One advantage of electric city buses is the lack of noise from their powertrains.
That makes it much easier to read a book, take a nap, or even listen to some live music.
This week, the only guaranteed way to do the latter may be to ride a Volvo electric bus in Gothenburg, Sweden.
Today and tomorrow, electric buses will host concerts by children from the Side by Side by El Sistema international music camp, which is being held in Gothenburg this week.
The camp is part of the El Sistema music school, and gives children the opportunity to learn from professional orchestra musicians.
The bus concerts are cooperative effort between the camp, the Gothenburg Symphony Orchestra, and ElectriCity—a partnership of the city government, businesses, and other relevant groups to promote green public transport.
Swedish artists Zara Larsson and Seinabo Sey previously performed on Volvo electric buses in promotional concerts collectively called the "Silent Bus Sessions."
The fleet of three all-electric buses and seven hybrids entered service on Gothenburg's Route 55 a year ago.
Since then, they have carried a combined 1.2 million passengers, says Volvo Buses, now a separate entity from passenger-car manufacturer Volvo Cars.
It is one of several makers vying to meet increasing interest in all-electric buses on the part of city transit authorities across the world.

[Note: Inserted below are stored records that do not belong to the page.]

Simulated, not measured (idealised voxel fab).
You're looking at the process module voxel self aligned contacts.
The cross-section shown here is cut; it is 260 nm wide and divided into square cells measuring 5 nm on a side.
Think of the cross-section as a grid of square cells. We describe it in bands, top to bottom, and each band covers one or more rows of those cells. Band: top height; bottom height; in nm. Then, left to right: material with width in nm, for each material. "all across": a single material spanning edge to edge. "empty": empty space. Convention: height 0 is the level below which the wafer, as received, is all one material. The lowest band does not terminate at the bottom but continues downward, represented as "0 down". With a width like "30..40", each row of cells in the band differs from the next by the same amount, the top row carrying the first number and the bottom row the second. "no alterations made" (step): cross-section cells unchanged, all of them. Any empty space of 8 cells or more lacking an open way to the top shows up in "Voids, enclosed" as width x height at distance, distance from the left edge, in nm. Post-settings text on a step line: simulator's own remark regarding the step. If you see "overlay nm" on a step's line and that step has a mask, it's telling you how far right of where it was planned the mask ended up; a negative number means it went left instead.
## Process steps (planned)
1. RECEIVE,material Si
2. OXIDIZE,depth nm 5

As for the concerts, Route 55 runs between Chalmers Johanneberg and Chalmers Lindholmen, through the center of the city.
Charging stations for the buses are located at the two terminals.
Volvo electric bus
In addition to their electrified powertrains, the buses are equipped with "zone management," which automatically restricts speed in areas where that is necessary, as well as onboard wi-fi.
Each bus is 10.7 meters (35.1 feet) long, and can carry up to 86 passengers.
Volvo hopes to begin sales of a slightly larger production version later this year.
It also plans to continue the Route 55 pilot program for two years, during which time the company and other entities will continue testing the buses and other efficiency-related technologies.